For all of the analysis about what the collapse of the state’s forest talks means politically, there has been very little discussion about what its demise means for the Tasmanian economy. Maybe it’s because the answer is so simple; the logging industry is virtually irrelevant to the state’s economy.
According to the most recent census, less than 0.5% of the Tasmanian workforce is employed in forestry and logging (growing, maintaining and harvesting native and plantation forests). In the five years between the 2006 and 2011 census, while the Tasmanian economy created more than 12,500 new jobs, full and part-time employment in forestry and logging fell from 1447 to 975.
To put the forest industry in perspective, it is useful to compare it to the healthcare industry, which is Tasmania’s largest employer with 24,000 employees. Healthcare created around a quarter of all the new jobs in Tasmania between the latest census and the previous one. Over the same period, employment and production in the forestry industry fell by around 30%. In short, it is small and getting smaller.
If these figures take you by surprise, you’re not alone. According to a survey conducted by The Australia Institute earlier this year, on average, Tasmanians think that logging and forestry account for around 20% of all employment. They also think the forest industry accounts for 36% of the state’s exports — the reality is around 5%.
How could this be? How could the average Tasmanian confuse an industry that employs one in 200 Tasmanians with an industry that employs one in five? The most likely explanation is that after 20 years of intense conflict between the environment movement and loggers, the Tasmanian populace has confused the size of the political fight about these issues with the size of its economic significance. (The passion from both sides on conservation issues has been on display again in recent days over whether more mining should be permitted in the Tarkine region.)
The industry is always quick to point out that logging creates lots of jobs in transport and other sectors, but this is true for all industries. The tens of thousands of people employed in retail, construction, and manufacturing create far more jobs for truck drivers than the logging industry does.
And it is not only the general public that are confused about the forces at play. The federal and Tasmanian governments, and even the environment groups involved in the negotiations, have spoken about their desire to create a sustainable native forest industry, as if they are the ones that will determine its future. Undoubtedly, forest policy, particularly the subsidies the industry receives from government, does play an important part in shaping it. However, the collapse of the industry in recent years has highlighted the significance of other factors, most of which are beyond the control of government.

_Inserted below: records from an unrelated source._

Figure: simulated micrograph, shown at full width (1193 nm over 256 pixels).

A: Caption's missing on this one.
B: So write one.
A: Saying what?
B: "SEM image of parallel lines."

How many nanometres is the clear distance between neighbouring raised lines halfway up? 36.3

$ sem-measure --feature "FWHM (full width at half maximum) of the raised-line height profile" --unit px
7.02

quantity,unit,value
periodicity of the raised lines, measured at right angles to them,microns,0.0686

The mining boom has driven up the value of the Australian dollar, which has, in turn, cruelled the competitiveness of other Australian exporters, including the native forest industry. The woes of the native forest industry have been further magnified by a shift in consumer preferences away from native forest products, increasing competition from plantations, depressed wood prices, and a contraction in demand in the major woodchip market (Japan).
If the Tasmanian government is to lead a debate about the economic future of Tasmania, it must first inform the public about where Tasmania currently is and be honest about what it can and can’t control. Major factors that are shaping the forestry industry are beyond its reach: the exchange rate, international forest product prices, the state of the Japanese economy, and domestic forest policies in wood exporting countries, to name a few.
But while the Tasmanian Government cannot control either Australia’s exchange rate or world markets, it can exert influence over the kind of industries they try to attract and the kinds of investments they make in Tasmania’s workforce and its communities. Put simply, every hundred million dollars the Tasmanian government spends propping up the logging industry of the past is a hundred million they can’t invest in the new industries of the future.
The lengthy negotiations between the loggers and environment movement, even if they had been successful, have no capacity to preserve the dwindling economic significance of the native forest industry. If the state government is serious about protecting the jobs of Tasmanians today and creating jobs for Tasmanians tomorrow it should invest its time, and the public’s money, in proportion to the job-creation potential of each industry. By that measure, it should spend less than 1% of its time thinking and talking about logging.